In order to characterize the SERS performance of the Ag/TiO2 substrate and the Ag/b-TiO2 substrate, the different samples under UV light irradiation were mixed into the R6G solution with a concentration of 10−7 M. Figure 4a and Figure S3 show the Raman signal intensities at the 612 cm−1 peak, detected by Ag/b-TiO2 and Ag/TiO2 substrates with different UV light irradiation times, ranging from 5 to 40 min. It is found that both of the substrates with an irradiation time of 20 min show the highest SERS sensitivity. Figure 4b shows the Raman signal intensities of R6G detected by the Ag/b-TiO2 substrate and the Ag/TiO2 substrate. Figure 4c shows the Raman intensities at 612, 774, 1187 and 1364 cm−1 peaks of the Ag/b-TiO2 substrate and the Ag/TiO2 substrate. It is indicated that the Ag/b-TiO2 substrate shows higher SERS sensitivity due to the higher density of Ag NPs in the Ag/b-TiO2 substrate. Meanwhile, Ag NPs are capable of being synthesized onto the surface of b-TiO2 by the photocatalytic method under Vis light due to the structural characteristics of b-TiO2. Figure 4d shows the Raman signal intensities at the 612 cm−1 peak, detected by Ag/b-TiO2 substrates with different Vis light irradiation times, ranging from 1 to 32 h. It is found that the Ag/b-TiO2-Vis substrate with an irradiation time of 16 h shows the highest SERS sensitivity. The comparison of SERS performance between Ag/b-TiO2-UV and Ag/b-TiO2-Vis shows that the sensitivity of the Ag/b-TiO2-UV substrate is higher than that of the Ag/b-TiO2-Vis substrate. However, the uniformity of the Ag/b-TiO2 substrate is unsatisfactory, which limits its application in SERS detection. The relative standard deviations (RSDs) of the Ag NP size in the Ag/b-TiO2-UV and Ag/b-TiO2-Vis samples are calculated to be 55% and 23%, respectively, indicating that the inhomogeneous characteristics of the Ag/b-TiO2-UV substrate is due to the fast growth rate of Ag nanoparticles under UV light irradiation. For Ag/b-TiO2-Vis samples, the synthesis rate of Ag onto the surface of b-TiO2 is very slow, resulting in the uniform distribution of Ag NPs. However, the low density of Ag NPs results in reduced SERS sensitivity.
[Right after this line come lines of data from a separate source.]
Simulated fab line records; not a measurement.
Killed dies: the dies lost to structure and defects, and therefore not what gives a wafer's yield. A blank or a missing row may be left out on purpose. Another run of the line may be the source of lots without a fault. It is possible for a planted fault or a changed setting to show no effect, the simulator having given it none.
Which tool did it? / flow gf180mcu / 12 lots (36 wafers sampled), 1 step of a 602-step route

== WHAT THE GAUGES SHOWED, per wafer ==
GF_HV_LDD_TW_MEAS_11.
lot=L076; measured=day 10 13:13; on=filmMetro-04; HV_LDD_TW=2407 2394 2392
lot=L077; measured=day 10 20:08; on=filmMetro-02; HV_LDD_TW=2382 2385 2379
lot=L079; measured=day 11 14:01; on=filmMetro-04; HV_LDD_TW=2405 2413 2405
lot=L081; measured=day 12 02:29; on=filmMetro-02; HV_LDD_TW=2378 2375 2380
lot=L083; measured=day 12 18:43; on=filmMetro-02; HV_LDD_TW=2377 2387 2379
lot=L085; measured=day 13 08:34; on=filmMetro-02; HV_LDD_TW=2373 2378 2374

To simultaneously improve the sensitivity and uniformity of the SERS substrate, a two-step photocatalytic method is provided: firstly, Ag seeds are synthesized on the surface of b-TiO2 under UV light irradiation; then, Ag NPs are slowly grown under Vis light irradiation. Ag NPs are densely and uniformly distributed on the surface of b-TiO2 by this two-step photocatalytic method, forming a large amount of “hot spots” on the SERS substrate. Figure 4e shows the comparison of SERS performance between Ag/b-TiO2-UV and Ag/b-TiO2-UV-Vis. The Raman signal intensities at the 612 cm−1 peak of R6G (10−7 M) are collected from 30 random sites on the Ag/b-TiO2-UV and Ag/b-TiO2-UV-Vis substrates. The RSD values of the Ag/b-TiO2-UV and Ag/b-TiO2-UV-Vis substrates are calculated to be 35% and 11%, respectively. It is shown that the RSD of the Ag/b-TiO2 substrate is improved, with the same SERS sensitivity, by the UV–Vis photocatalysis process. Due to the extension of light absorption from the UV to the Vis region through the formation of oxygen vacancies and Ti3+ defects, compared with TiO2, b-TiO2 shows peculiar properties in the fabrication process of SERS substrates. The addition of vacancies and defects increases the growth sites of Ag seeds, which improves the SERS sensitivity of the substrate. The ability to utilize visible light moderates the growth process, which not only improves the uniformity of the SERS substrate but also provides a presumable scenario of utilizing sunlight in the fabrication process of the SERS substrate. Figure 4f shows the SERS detections of R6G solutions with concentrations ranging from 10−9 to 10−12 M, detected by the Ag/b-TiO2-UV-Vis substrates. The enhancement factor is calculated to be ~1010 (details in supporting information). The Raman spectra of MB molecules with different concentrations are also shown in Figure S4. The characteristic SERS peaks of MB at 1394 and 1629 cm−1 correspond to C-H in-plane ring deformation and C-C ring stretching, respectively. The intensity of the Raman signal decreases with the decrease in MB concentration from 10−7 to 10−11 M. It is also observed that the Raman signals show a sufficient signal-to-noise ratio to push the limit of detection down to 10−11 M for MB molecules using the as-prepared Ag/b-TiO2 substrate.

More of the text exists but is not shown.